Safford Unified School District v. Redding

557 U.S. 364 (2009)


Respondent, a 13-year old student, was called to the office of Assistant Principal Wilson, who opened a day planner on his desk, in which there were several knives, lighters, and a cigarette.  Respondent admitted the planner was hers, but that she had lent it to her friend, Marisa, a few days before and none of the items were hers.  The planner had been found by a teacher within Marisa’s reach.  Wilson had received reports from staff that respondent and Marisa were part of a rowdy group at a school dance where alcohol and cigarettes were found in the girl’s bathroom, and another student reported that respondent had a party before the dance where alcohol was served.  Wilson showed respondent four prescription-strength ibuprofen pills and one over-the-counter naproxen pill, both banned under school rules without advance permission, which had been obtained from Marisa.  Wilson told respondent he received a report that she was giving the pills to fellow students (the report had come from Marisa). Respondent denied this and said she knew nothing about the pills, and agreed to let Wilson search her belongings.  He and an administrative assistant searched her backpack and found nothing.  Wilson then ordered respondent to the nurse’s office for a strip search.  The female nurse had her strip down and then pull her bra out and to the side and shake it and pull out the elastic on her underpants.  No pills were found.

Procedural History

The Arizona District Court granted the school officials’ motion for summary judgment on the ground that there was no Fourth Amendment violation, and a panel of the Ninth Circuit affirmed.  Sitting en banc, the Ninth Circuit reversed as to the assistant principal.

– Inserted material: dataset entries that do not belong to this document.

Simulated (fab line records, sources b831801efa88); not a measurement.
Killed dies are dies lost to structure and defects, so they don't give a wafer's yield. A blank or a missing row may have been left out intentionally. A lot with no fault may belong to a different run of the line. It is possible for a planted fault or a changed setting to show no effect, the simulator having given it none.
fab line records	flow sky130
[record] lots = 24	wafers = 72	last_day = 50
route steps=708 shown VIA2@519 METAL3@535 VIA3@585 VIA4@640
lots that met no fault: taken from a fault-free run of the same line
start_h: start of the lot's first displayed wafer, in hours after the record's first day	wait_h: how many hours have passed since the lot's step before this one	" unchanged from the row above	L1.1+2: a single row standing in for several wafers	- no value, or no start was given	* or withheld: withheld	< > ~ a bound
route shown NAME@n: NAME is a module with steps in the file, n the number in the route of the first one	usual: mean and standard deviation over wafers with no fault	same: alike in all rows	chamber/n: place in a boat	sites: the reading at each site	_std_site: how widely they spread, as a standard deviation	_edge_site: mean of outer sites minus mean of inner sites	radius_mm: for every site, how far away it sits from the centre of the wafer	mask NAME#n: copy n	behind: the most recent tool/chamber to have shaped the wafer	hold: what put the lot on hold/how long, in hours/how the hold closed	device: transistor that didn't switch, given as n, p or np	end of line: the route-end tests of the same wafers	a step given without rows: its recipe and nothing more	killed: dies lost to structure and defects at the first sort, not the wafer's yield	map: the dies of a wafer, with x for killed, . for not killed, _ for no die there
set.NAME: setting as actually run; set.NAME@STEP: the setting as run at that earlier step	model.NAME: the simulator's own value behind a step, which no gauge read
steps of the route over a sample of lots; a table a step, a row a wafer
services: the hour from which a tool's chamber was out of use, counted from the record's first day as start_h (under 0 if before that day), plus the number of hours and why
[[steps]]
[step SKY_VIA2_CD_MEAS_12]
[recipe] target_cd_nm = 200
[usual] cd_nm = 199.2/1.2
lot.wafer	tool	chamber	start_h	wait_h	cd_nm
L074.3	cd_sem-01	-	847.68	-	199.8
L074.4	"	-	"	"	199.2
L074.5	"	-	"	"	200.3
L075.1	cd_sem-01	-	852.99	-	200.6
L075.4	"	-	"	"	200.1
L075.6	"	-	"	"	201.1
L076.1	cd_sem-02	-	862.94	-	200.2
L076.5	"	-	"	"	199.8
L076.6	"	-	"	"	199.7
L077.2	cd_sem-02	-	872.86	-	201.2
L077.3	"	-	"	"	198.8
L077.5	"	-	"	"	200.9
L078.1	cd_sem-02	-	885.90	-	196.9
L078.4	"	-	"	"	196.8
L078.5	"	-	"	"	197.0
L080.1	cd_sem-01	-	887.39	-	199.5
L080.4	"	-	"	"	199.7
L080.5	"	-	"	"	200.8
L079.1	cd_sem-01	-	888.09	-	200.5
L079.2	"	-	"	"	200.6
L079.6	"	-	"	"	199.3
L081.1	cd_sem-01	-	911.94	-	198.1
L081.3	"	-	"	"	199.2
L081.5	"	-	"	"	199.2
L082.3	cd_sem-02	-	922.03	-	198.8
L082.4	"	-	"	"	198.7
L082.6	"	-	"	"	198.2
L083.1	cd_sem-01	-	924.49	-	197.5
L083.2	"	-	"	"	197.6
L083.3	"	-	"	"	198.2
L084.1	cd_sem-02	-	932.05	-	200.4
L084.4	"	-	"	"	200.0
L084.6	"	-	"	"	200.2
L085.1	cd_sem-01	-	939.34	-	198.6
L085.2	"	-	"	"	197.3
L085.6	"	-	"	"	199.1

Did school officials violate a 13-year old student’s Fourth Amendment rights when they searched her bra and underwear based on reasonable suspicion that she had brought forbidden prescription and over-the-counter drugs to school?

Holding / Rule

(Souter)  Yes.  Affirmed in part, reversed in part.  As the Court established in New Jersey v. T.L.O., a school search “will be permissible in its scope when the measures adopted are reasonably related to the objectives of the search and not excessively intrusive in light of the age and sex of the student and the nature of the infraction.”  Despite the Fourth Amendment violation, the assistant principal was entitled to qualified immunity from liability.


T.L.O. established a more lenient standard of “reasonable suspicion” for determining the legality of a search in the school setting.  Reasonable suspicion equates to “a moderate chance of finding evidence of wrongdoing.”  In light of information Wilson had received from staff and other students, Marisa’s statement that the pills came from respondent was sufficient to justify a search of respondent’s backpack and outer clothing, where she could reasonably be suspected of carrying them.  However, the humiliating strip search that “necessarily exposed her breasts and pelvic area to some degree” was “categorically distinct” and required greater justification—“the content of the suspicion failed to match the degree of intrusion.”  There was nothing to suggest the power or quantity of the drugs posed a real danger to students or that respondent was carrying pills in her underwear.

However, a school official searching a student is “entitled to qualified immunity where clearly established law does not show that the search violated the Fourth Amendment.”  Lower courts have been sufficiently divided on how to apply the T.L.O. standard to require immunity for the school officials here.

Stevens and Ginsburg concurred in part and dissented in part, arguing that the unconstitutional strip search violated clearly established law in T.L.O. and the assistant principal should therefore have not been granted qualified immunity.  Stevens asserted that divergence of views among courts does not justify extending qualified immunity with respect to already established constitutional law (only the future course of such law).

Thomas concurred in part and dissented in part, arguing that the search was constitutional, and that courts should apply the in loco parentis doctrine to such cases.  He denied that under T.L.O. the school needed any greater level of suspicion to conduct a strip search of respondent than to search her bag and outer clothing—it was reasonable to conclude she was hiding the pills in a place nobody would look.  Thomas also argued that the majority improperly considered the importance of the school rule at issue in its Fourth Amendment analysis.